They don't have enough to eat. Five people are dead in Port Au Prince, Haiti after a week of food riots. Unions in Burkina Faso have called a general strike to protest the high cost of grain. Food riots have rocked Egypt, Cameroon, Indonesia, Ethiopia and other nations. In Manila, police with M-16s have supervised the sale and distribution of subsidized grain. Hoarders have been threatened with life imprisonment. In Thailand and Pakistan, troops are guarding fields and warehouses. In Egypt, the army has been called out to bake bread. Even in the United States, a run on rice has caused big-box retailers Sam's Club and Costco to limit the amount of rice consumers can purchase per visit (though the cap is extremely generous -- each customer can buy four 20 pound bags of rice per day at Costco).

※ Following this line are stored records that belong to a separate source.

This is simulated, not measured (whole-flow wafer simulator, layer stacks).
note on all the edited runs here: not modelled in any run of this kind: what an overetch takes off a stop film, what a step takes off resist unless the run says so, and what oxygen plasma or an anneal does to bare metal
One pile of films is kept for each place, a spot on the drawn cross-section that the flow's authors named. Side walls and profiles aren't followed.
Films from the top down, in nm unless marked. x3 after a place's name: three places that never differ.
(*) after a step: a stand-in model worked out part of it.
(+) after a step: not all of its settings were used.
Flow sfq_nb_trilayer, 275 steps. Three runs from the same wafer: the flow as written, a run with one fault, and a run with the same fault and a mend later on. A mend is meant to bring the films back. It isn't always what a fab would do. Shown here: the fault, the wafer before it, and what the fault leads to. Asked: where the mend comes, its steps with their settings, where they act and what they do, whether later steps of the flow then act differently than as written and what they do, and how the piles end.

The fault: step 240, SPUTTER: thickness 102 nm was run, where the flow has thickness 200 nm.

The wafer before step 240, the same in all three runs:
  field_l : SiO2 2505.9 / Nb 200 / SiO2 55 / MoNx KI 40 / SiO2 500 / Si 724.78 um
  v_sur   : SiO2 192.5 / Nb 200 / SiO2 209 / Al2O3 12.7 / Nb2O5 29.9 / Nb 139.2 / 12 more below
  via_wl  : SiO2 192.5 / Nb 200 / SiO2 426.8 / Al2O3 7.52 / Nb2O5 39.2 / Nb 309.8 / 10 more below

The inflation in food prices worldwide -- prices have soared 83 percent in the past three years, according to the World Bank -- has a number of causes. Certainly increased demand from India and China -- nations that until quite recently maintained hundreds of millions of people at subsistence levels -- is part of the explanation. The Chinese and Indians are eating better, but their enhanced diets are putting pressure on supply. And our good friends at OPEC can take a bow. The oil sheikhs and that great tribune of the poor, Hugo Chavez of Venezuela, are doing their parts to plunge millions of poor people around the globe into starvation by artificially boosting the price of oil (which is required to grow food and transport it).
We in the U.S. and the European Union are not blameless either. Not by a long shot. In our search for cleaner energy we jumped aboard the "biofuels" bandwagon. This debacle should be an object lesson. Fighting global warming (if there is global warming) is a tricky business and can only be undertaken after careful review of the costs and benefits.